Joanna Toch, family law barrister at myBarrister, recently wrote for Female First about the rights of unmarried cohabiting. While the law is uncertain and being reviewed, she strongly recommends writing agreements down.
Since 2003, the number of unmarried heterosexual couples in the UK has increased by 700,000. The figure now stands at 2.9 million, making this the fastest growing family type – and 1.2 million of these families have dependent children.
If all is well in the relationship, so much the better. But what happens if the relationships breaks down. Who legally owns what? The issue that is likely to be of most contention is property, closely followed, where relevant, by children.
The first thing to consider is whether the property is registered in your joint names at the Land Registry, or in one name only. That is the legal ownership. If the title is in two names, the presumption is that you can both live there or share the proceeds if the property is sold.

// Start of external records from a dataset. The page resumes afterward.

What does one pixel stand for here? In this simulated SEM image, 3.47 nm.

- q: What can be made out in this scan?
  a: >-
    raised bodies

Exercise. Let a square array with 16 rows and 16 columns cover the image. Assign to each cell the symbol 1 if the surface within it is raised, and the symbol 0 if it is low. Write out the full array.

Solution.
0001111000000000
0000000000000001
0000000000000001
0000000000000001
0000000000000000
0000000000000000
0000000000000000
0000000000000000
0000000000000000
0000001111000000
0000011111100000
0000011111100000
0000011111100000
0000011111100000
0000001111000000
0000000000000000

“Equitable” ownership gives you the same benefits but your name is not recorded on the legal title. Sometimes, equitable ownership can be proved by setting up a trust, which is a written agreement spelling out who owns what in reality, even if ownership is not formally recorded. The time to have a trust prepared, ideally, is at the time of purchase of the property.
It is also possible to show equitable ownership by arguing there was an agreement to share the property benefits that did not get recorded in writing. The courts will then examine whether there has been a ‘common intention trust’, either by parties making an agreement verbally, or more controversially, by looking at how each person has lived their lives.
What about occupation of the property? One of the parties may be
able to get an ‘occupation order’ from the court if they can persuade the court that the ‘balance of harm’ is in their favour to stay in the property. If you have children and you are the main carer, you can apply to live there until the children are grown up.
Whether you apply for an occupation order, children order or trust order, the courts have a wide discretion. This area of law is ripe for reform because cohabitants struggle to understand their legal rights.
Until the laws surrounding cohabitation rights change, or, at the very least, become clearer, the best thing you can do to protect yourself is to regulate your position by making a written trust, or a cohabitation agreement.
These written agreements aren’t popular because they are completely unromantic. But, believe you me, it is worth doing. Buying property jointly without a marriage certificate or a written agreement just makes lawyers rich and keeps judges busy.